Solidarity to resist ICE

Photo: Gorge ICE Resistance

I am thousands of kilometers away on a Witness for Peace* tour in the northwest Pacific of the United States. In order to arrive, I spent 18 hours traveling through airports on four different flights. I had that time to reflect on the long bridge that many people have constructed over time. A solidarity bridge that breaks through the dynamics that governments use in their relationships, the powerful dynamic that crushes the weak, the dynamic of the large intervener to the small and the small being servant to the empire.

I know that I’m speaking from privilege. I am traveling to the United states with a visa when every 15 minutes, a Honduran migrates undocumented to this country. I do it because I can speak about what is happening in my country from the position that I hold as a journalist. To be a channel for the voices who don’t have this privilege not only challenges me, but more than anything, gives me significant responsibility.
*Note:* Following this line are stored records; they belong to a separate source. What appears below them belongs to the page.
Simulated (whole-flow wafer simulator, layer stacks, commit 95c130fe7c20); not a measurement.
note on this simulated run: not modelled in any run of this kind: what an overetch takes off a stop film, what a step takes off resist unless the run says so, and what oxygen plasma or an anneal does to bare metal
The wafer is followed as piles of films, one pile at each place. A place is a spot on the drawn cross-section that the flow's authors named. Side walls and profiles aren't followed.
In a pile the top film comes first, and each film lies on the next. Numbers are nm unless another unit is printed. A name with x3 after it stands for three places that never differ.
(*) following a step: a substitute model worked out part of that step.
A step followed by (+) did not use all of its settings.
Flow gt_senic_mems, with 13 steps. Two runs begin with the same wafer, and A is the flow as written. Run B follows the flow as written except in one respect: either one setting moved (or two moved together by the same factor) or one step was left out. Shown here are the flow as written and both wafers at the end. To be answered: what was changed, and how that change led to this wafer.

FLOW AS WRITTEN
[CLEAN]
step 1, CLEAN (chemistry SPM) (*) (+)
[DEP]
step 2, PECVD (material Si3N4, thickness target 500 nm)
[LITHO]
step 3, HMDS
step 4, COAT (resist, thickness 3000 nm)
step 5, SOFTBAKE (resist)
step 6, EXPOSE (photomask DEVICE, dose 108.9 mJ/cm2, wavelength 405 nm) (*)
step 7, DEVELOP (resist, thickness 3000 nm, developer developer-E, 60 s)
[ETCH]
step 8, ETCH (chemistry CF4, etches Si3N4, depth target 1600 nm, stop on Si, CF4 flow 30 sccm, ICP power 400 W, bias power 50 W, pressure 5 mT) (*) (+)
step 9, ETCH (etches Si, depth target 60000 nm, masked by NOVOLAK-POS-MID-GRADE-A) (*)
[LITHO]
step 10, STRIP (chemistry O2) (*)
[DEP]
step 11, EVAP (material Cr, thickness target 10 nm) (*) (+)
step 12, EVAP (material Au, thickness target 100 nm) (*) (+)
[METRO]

I am here, well in the North, just a short distance from where the presidents of the Northern Triangle will be meeting to talk about the failed Plan for the Alliance for Prosperity, the plan that has erupted in the face of the United States or rather, on its border, that’s inundated with migrants fleeing from Central American countries, yet they are far away from prosperity.

Also read: Honduras and the United States should build more humane and less militarized or corporate connections, according to Congressman Keith Ellison

It’s here, in this place surrounded by mountains with pine trees, lakes, large rivers, and extensive valleys, where the cold not only freezes my nose, but also the dreams of thousands of migrants. Dreams of them living a dignified life. Dreams. To come here is to talk of dreams, of a country that we dream about but that really isn’t a dream country, of a life that isn’t real.

I began this trip in a city called Coeur d’Alene – the heart of the owl in the original native language – in the state of Idaho. The Human Rights Education Institute and later Whitworth University organized, along with a few community cultural and political activism projects, the events where I spoke about independent journalism in Honduras. There we also talked about the memory that we’re missing, the identity that we’re searching for, the citizenry that we intend to form through journalism with Contracorriente. Here, thousands of kilometers away, there were several people listening, asking, and thinking about actions they can take. How we can strengthen the solidarity between people, who also feel crushed by corrupt, racist, patriarchal systems that benefit the elite and that devastate everything in their path.

In these cities, the people who attended where mostly US-citizens. Even in the class called Latinos in the United States, there were no Latinos in attendance. The percentage of migrant Latinos in these first few cities is minimal, as is similar with the Black population.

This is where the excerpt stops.